Saturday, 3 May 2014

Compiler Part 8 - Abstract Syntax Tree

Part 1: Introduction
Part 2: Compilers, Transpilers and Interpreters
Part 3: Overview of Compiling
Part 4: Overview of Language Design
Part 5: Calc 1 Language Specification
Part 6: Tokens
Part 7: Scanning

Before we can build the parser we need to take a detour and talk about how we’re going to handle the data we’re going to process.

We need to use some kind of abstract data type to hold all the data we’re parsing. As it turns out, a tree data structure is perfect for our needs. This tree describes the syntax of our programming language and is appropriately called the Abstract Syntax Tree (AST).

AST


Tree data structures always start with a root and ours is no different. Typically, in a full-fledged compiler, you’d probably have an object which represents a package or program. In our case, we only have one file so we’ll have an object called File.

The rest of the objects we need to create can be found in our grammar blueprint. I refer you, again, back to Part 5 where we created our grammar rules. This handy layout tells us exactly what we need. Aren’t you glad we created it? It’s also going to come in very handy when we start parsing and syntax analysis.

The other objects we’ll need to create: an expression and an integer.

Go Interfaces


Before we create our objects we need to consider what they’re going to look like. What is it we know?

We know that our scanner is going to provide us with three things:

  • The literal string of the element we've scanned. A number might be “42”.
  • The token representing the element. An opening parenthesis would be token.LPAREN.
  • The position at which the element starts. A number between the file’s base and base + size.

One thing that will be common to all objects in our tree is their position. Where do they start and where do they end? Error reporting, for example, won’t care what kind of object it has. It only cares what it’s position is. So, we create a Node interface which has two methods: Pos, for the start position, and End, for the end position.

Next, there is a recurring element in our grammar rules: expressions. An expression can either be an integer or a sequence of elements encapsulated in parentheses. The interface will be called an Expr. Any Expr objects must implement the method exprNode as well as fulfill the Node interface.
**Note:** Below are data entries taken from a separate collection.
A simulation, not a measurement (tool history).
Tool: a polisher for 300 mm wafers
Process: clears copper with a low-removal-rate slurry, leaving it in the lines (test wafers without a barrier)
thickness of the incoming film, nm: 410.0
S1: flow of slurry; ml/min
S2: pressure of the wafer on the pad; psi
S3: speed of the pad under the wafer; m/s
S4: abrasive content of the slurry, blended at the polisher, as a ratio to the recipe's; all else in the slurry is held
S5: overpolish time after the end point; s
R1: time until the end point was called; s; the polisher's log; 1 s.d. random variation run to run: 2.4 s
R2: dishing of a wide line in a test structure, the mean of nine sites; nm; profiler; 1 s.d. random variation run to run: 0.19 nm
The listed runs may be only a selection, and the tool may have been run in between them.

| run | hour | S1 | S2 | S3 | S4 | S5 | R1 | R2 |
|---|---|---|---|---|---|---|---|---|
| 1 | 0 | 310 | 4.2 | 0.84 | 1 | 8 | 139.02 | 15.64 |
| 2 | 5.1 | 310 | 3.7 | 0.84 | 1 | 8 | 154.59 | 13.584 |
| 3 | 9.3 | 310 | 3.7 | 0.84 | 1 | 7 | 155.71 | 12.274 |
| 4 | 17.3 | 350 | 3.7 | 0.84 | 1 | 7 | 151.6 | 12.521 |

We can now pass our objects around between different parts of our compiler based on their interface and use type assertions to discover their exact type, if required. When we get to parsing, this ought become more clear.

Objects


There are three we have to implement as well as one extra helper object:

  1. Integer
  2. Expression
  3. File

We’ll start with the Integer. We have to be a bit forward thinking with our objects and the integer type is no different. We could spend a lot of time creating an object for each type in our language. We could, however, just create a single object to hold any basic type.

BasicLit is just such an object. Whether we have an integer, float, string, or character it doesn't matter. This object satisfies our needs for all of them. Of course, we only have integers at the moment but eventually we want to add more. This object holds the token telling us what type of object it is, the position where the literal starts and the string representing the literal.

Skipping over the Expression for a moment, we’ll move on to File. This object is even simpler. This is where it all starts. It’s our starting point and has one field, Root. Looking back at our grammar rules we can see that a file holds an expression and that expression is the root of everything else.

Our expressions are of a specific type right now. They’re binary expressions. Mathematics. We have several elements we have to keep track of: An operator, opening and closing parentheses and two or more operands which are, in of themselves, expressions.

A binary expression won’t always be our only type of expression. Eventually, we’ll want more. One thing that will be common to every expression in our language is an opening and closing paren. That’s where the generic Expression object comes in handy. It’s only job is to handle the parens. This object will be nested into all our sub-expressions.

The beauty of Go is that any objects with an embedded  type sort of “inherit” the nested object’s methods. It’s not true inheritance but rather the compiler being clever. Regardless, the result is the same for our purposes.

As already stated, the BinaryExpr must have an operator and a list of operands. We have fields that hold the operand and where it is located is the sources. Our operands are held in the field List which is a slice of objects which fulfill the Expr interface.

AST Utilities


If we need to inspect our AST, a method of walking the tree would be handy. The simple Walk function does just that.

Printing the AST is done via the Print method which merely Walks the tree and prints out some information about each node in order.

Moving On


We’ll finally get to parsing soon but I want to be sure the code for the AST is clear. There’s that nasty recursive definition of an Expression and likely some methods that don’t provide any context to their use. Make sure you review this article and any previous posts before moving on.

Thankfully, parsing ought to make things more clear how all the pieces fit together.